Tuesday, August 13, 2013

ESSAY ASSIGNMENT #1

              Our experiences, our actions, our victories and defeats define who we are as people, and are common themes within literature itself. Following this suit is the idea of separation or exile from home and its total impact. One book that follows this idea is “The Poisonwood Bible” by Barbara Kingsolver. The novel, written in a first person narrative form and based on the perspective of its five protagonists, follows the Southern Baptist missionary Price family on their missionary journey in the Congo. And while the entire family travels and becomes separated from home, they all experience exile differently, but none more so than Leah Price. Who turns from a young idealistic 14-year-old teenage girl into a woman whose ideals have changed from religious conversion to social justice for the people of Africa.  
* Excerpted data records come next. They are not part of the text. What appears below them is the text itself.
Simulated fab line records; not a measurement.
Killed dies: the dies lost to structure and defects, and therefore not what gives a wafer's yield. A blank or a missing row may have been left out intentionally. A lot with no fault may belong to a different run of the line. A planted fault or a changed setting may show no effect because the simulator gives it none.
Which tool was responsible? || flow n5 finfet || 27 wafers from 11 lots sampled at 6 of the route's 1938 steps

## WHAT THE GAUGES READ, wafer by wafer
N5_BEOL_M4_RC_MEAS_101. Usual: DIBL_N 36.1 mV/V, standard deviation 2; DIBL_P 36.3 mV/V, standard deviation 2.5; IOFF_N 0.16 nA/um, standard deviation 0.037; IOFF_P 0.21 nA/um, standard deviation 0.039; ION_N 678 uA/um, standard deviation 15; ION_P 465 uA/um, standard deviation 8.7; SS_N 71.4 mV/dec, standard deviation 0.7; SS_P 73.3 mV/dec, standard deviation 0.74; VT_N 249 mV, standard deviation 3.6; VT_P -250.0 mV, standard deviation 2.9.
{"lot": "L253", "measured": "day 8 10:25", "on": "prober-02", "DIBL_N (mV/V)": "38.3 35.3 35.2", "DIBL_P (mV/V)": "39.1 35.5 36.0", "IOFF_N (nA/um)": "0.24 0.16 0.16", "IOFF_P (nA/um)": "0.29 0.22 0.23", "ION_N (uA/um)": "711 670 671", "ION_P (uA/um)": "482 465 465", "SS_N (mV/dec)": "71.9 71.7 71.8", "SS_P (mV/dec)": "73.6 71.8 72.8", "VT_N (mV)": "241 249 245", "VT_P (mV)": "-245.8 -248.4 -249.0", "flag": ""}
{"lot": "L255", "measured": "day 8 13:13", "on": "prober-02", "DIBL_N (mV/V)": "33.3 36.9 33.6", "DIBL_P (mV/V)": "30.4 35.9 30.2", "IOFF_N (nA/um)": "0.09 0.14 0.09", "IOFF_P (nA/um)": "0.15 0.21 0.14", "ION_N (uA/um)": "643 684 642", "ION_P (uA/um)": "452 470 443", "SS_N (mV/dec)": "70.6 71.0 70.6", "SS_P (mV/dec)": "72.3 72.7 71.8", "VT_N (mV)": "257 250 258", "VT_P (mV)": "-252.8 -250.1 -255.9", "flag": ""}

                Prior to her great conversion, Leah Price’s ideologies were identical to her father’s and her whole goal in life was pleasing him. And by the end of the novel Leah’s exile from her father is both metaphorical and literal. Prior to the beginning of the novel and well into the middle Leah, whose character is idealistic yet highly compassionate and devotional, follows her father’s religious fallacies to a fault and in fact strives solely to please him. Yet unlike her father, Leah's compassionate nature begins to wear down as she begins to see the horrors of the Congo and her father's indifference towards the struggle of the Congo and lack of respect for tribal customs and religion. The final breaking point for Leah begins when both her mother Orleanna and her younger sister Ruth May become sick with Malaria. While mother and sister lay sick Leah's father Nathan again remains indifferent to their condition and continues his sole goal of an African revival, which leaves Leah, her older sister Rachael, and her physically impaired twin sister Adah to care for a breaking household. It is here when Leah and her sisters have reached their breaking point and the full weight of separation from the United States hits, the compassion of her poor Congolese neighbors begins Leah's metaphorical separation from her father's ideals and religious zeal, eventually coming full circle as Leah abandons the faith she once clung to and exiles her father in the Congo to live with and marry Anatole to adopt a new religion of loving her new family and striving for African freedom and independence.
               Leah Price's independence from her father and from the religion she once followed can be viewed as an allusion to not only African independence but also white imperialism a motif and white elephant seen throughout most of the novel.  Being as the novel takes place during the Congolese freedom from Belgium through the CIA involvement in replacing Patrice Lumumba with Joseph Kasa-Vubu Leah's separation and eventual exile from her father and family acts as a metaphor.
              From former religious zeal and complete suppression to her father, Leah Price's transformation to an independent idealist comes straight from the exile and separation from her family and the United States and serves as both a metaphor and allusion to the struggle for African Independence within the novel.